66 million years ago, a huge celestial object fell off the coast of what is now Mexico, causing a catastrophic “impact winter” that wiped out three-quarters of life on Earth, including dinosaurs. A pair of astronomers at Harvard University say they have solved long-standing mysteries surrounding the nature and origin of the Chicxulub crater impact.
Their analysis suggests that it was a comet originating from a region of icy debris at the edge of the solar system, that Jupiter was responsible for its crashing on Earth, and that similar impacts can be expected every 250 to 750 million years.
The study, published this week in the journal Scientific Reports, rejects an old theory that maintains that this object was a fragment of one of the thousands of asteroids that form the so-called Main Belt of our solar system.
“Jupiter is very important because it is the most massive planet in our solar system,” Amir Siraj, one of the study’s authors, said. “Jupiter ended up being a kind of “pinball machine” that “propels those long-period comets into orbits that bring them closer to the Sun,” he explained.
The so-called “long period comets” come from the Oort cloud; a kind of gigantic spherical crust that surrounds the solar system like a bubble. It is made up of frozen debris the size of mountains or more. Long-period comets take about 200 years to orbit the sun and are also called “sun grazers” because of how close they pass to the star.
Massive Comet tides
Coming from the coldest reaches of the solar system, comets are colder than asteroids and are characterized by the impressive traces of gas and dust they produce when they melt. However, Siraj said, the evaporation effect caused by solar heat on such comets is nothing compared to the massive tides they experience when one side faces the Sun.

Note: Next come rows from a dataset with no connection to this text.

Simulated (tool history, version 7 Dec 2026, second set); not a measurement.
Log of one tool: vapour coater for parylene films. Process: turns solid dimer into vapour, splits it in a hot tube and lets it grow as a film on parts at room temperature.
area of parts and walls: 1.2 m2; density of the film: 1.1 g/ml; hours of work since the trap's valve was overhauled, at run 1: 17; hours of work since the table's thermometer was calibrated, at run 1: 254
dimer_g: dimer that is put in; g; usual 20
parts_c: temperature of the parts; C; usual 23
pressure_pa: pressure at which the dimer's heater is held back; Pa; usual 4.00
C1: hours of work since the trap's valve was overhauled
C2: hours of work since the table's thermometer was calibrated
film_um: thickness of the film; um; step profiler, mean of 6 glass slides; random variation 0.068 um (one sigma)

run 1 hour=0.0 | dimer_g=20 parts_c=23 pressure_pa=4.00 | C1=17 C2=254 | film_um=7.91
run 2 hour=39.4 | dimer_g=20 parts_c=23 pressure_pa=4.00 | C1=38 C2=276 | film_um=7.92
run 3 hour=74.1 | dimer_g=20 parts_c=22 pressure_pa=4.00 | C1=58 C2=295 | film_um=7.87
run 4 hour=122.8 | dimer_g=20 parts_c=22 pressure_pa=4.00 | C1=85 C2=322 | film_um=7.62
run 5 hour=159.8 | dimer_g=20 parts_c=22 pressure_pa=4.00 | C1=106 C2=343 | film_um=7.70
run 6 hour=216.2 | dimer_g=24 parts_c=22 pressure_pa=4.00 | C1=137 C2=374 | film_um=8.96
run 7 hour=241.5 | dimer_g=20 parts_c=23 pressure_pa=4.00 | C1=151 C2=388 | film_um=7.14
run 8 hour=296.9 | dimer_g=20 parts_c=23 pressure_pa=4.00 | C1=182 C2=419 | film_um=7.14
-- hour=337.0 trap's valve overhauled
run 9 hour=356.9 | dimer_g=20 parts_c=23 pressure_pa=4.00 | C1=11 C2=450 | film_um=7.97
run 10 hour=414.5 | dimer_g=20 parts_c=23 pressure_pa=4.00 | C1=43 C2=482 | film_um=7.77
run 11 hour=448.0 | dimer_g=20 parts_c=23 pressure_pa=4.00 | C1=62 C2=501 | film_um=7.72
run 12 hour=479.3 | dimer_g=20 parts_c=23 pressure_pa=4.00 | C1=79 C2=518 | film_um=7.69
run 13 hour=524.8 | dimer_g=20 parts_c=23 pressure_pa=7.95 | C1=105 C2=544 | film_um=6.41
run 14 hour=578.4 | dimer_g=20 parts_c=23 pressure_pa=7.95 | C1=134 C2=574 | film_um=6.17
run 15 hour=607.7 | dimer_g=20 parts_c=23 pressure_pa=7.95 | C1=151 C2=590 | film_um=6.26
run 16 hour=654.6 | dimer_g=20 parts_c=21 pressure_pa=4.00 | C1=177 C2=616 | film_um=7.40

“As a result, these comets experience a tidal force so great that the largest of them would break into thousands of pieces, each one large enough to produce a Chicxulub-size impact or a dinosaur-killing event on Earth”, he said.
Siraj and study co-author Avi Loeb developed a statistical model that showed the probability that long-period comets could impact Earth that is consistent with the age of the Chicxulub crater and other similar impacts.
Beautiful to see
Another line of evidence in favor of comets for the formation of Chicxulub: only a tenth of all the asteroids in the Main Belt, which is located between Mars and Jupiter, are formed by carbonaceous chondrites (a kind of meteorites) while most of comets have them.
Evidence suggests that the Chicxulub crater and others like it, such as Vredefort in South Africa, was impacted about 2 billion years ago, and Zhamanshin, in Kasakistan (one million years ago), had carbonaceous chondrites. The hypothesis can be tested by studying other craters, some on the Moon, or even sending probes to sample comets.
“It must have been beautiful to see that rock arrive 66 million years ago and whose size was larger than the island of Manhattan,” Loeb said, even though the ideal would be to learn to follow these objects and find ways to deflect them if necessary.
Loeb added that he is excited that the Vera Rubin Observatory in Chile will be operational next year. Its telescope would allow us to appreciate the long-period alterations of comets “and it will be extremely important to make forecasts for the next 100 years and to know if something bad could happen to us.”
Really don’t know when the next one is coming
Although both researchers estimate that events like Chicxulub occur every few million years, that “is statistical.” “You say ‘on average,’ ‘it’s every so often,’ but you never know when the next one will come,” Loeb said. “The best way to know is to observe the sky,” he concluded.